Search code examples
apache-sparkhivepysparkudf

Hive auto increment UDF doesn't give desired results


I am trying to create a UDF in Hive. This UDF has to auto increment a hive table column called id.

Now the following is the Java code to create the UDF.

package myudf;

import org.apache.hadoop.hive.ql.exec.UDF;
import org.apache.hadoop.hive.ql.udf.UDFType;


@UDFType(deterministic = false, stateful = true)
public class autoincrement extends UDF{

      int lastValue;

    public int evaluate() {

     lastValue++;

        return lastValue;

   }

} 

Now I am able create a jar file and add the jar file to hive like below:

add jar /home/cloudera/Desktop/increment.jar;

Then create a temporary function

create temporary function inc as 'myudf.autoincrement';

Create table like below.

Create table abc(id int, name string)

Insert values:

INSERT into TABLE abc SELECT inc() as id, 'Tim';

Do select statement:

select * from abc;

Output:

1  Tim

Insert values:

INSERT into TABLE abc SELECT inc() as id, 'John';

Do select statement:

select * from abc

Output:

1  Tim
1  John

But what I was expecting was when I insert values for the 2nd time.

My expected output was :

1  Tim
2  John

How to get the expected output. What should I change in the Java code to get the desired result?

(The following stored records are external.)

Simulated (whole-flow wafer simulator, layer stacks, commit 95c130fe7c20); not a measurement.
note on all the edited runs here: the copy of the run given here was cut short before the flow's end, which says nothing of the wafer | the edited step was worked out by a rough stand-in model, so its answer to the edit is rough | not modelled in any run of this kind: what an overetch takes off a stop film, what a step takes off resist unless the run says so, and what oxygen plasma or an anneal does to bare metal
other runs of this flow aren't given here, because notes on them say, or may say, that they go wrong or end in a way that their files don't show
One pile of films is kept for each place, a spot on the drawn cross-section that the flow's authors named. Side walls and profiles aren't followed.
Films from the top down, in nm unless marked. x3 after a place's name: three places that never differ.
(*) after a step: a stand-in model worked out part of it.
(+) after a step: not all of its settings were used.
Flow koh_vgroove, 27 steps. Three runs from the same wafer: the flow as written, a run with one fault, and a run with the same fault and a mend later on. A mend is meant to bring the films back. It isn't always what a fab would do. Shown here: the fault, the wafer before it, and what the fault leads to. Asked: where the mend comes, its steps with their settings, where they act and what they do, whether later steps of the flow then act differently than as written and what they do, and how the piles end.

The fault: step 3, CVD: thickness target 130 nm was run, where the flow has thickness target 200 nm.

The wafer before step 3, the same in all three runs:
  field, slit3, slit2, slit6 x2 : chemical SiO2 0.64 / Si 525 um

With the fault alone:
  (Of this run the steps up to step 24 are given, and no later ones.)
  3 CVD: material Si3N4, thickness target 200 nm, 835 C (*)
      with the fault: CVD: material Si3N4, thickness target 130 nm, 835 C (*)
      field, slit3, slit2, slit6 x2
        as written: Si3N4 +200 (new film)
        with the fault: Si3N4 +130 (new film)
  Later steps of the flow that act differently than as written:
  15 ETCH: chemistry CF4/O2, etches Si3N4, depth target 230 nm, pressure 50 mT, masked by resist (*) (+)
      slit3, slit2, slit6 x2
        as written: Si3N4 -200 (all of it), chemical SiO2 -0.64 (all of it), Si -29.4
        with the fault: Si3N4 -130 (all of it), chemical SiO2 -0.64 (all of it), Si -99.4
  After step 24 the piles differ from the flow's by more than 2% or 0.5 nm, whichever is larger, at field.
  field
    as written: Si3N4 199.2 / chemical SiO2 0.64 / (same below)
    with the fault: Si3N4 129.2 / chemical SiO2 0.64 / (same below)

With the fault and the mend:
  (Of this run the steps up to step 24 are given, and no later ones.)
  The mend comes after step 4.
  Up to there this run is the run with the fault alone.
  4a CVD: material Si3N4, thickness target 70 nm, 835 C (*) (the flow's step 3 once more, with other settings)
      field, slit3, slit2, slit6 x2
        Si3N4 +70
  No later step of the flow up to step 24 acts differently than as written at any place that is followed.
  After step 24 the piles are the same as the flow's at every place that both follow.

And Can I use the same function in Spark as well

In spark when I do

sqlContext.sql("show functions") 

It shows the list of all functions available in Hive

But when I do

sqlContext.sql("INSERT into TABLE abc SELECT inc() as id, 'Jim'")

I got the below error

pyspark.sql.utils.AnalysisException: u'undefined function inc; line 1 pos 29'

How to create the same UDF in pyspark and get the desired output

What happens when the insert statements are executed at the same time?


Solution

  • Follow the below steps

    1. change your insert to INSERT into TABLE abc SELECT max(id)+1 as id, 'Tim' from abc;
      or
    2. Modify the UDF to take int column as input and return input+1
    3. modify your insert to INSERT into TABLE abc SELECT inc(max(id)) as id, 'Tim' from abc;

    You have to try the correctness of the SQL in hive as I have checked and it works in MYSQL.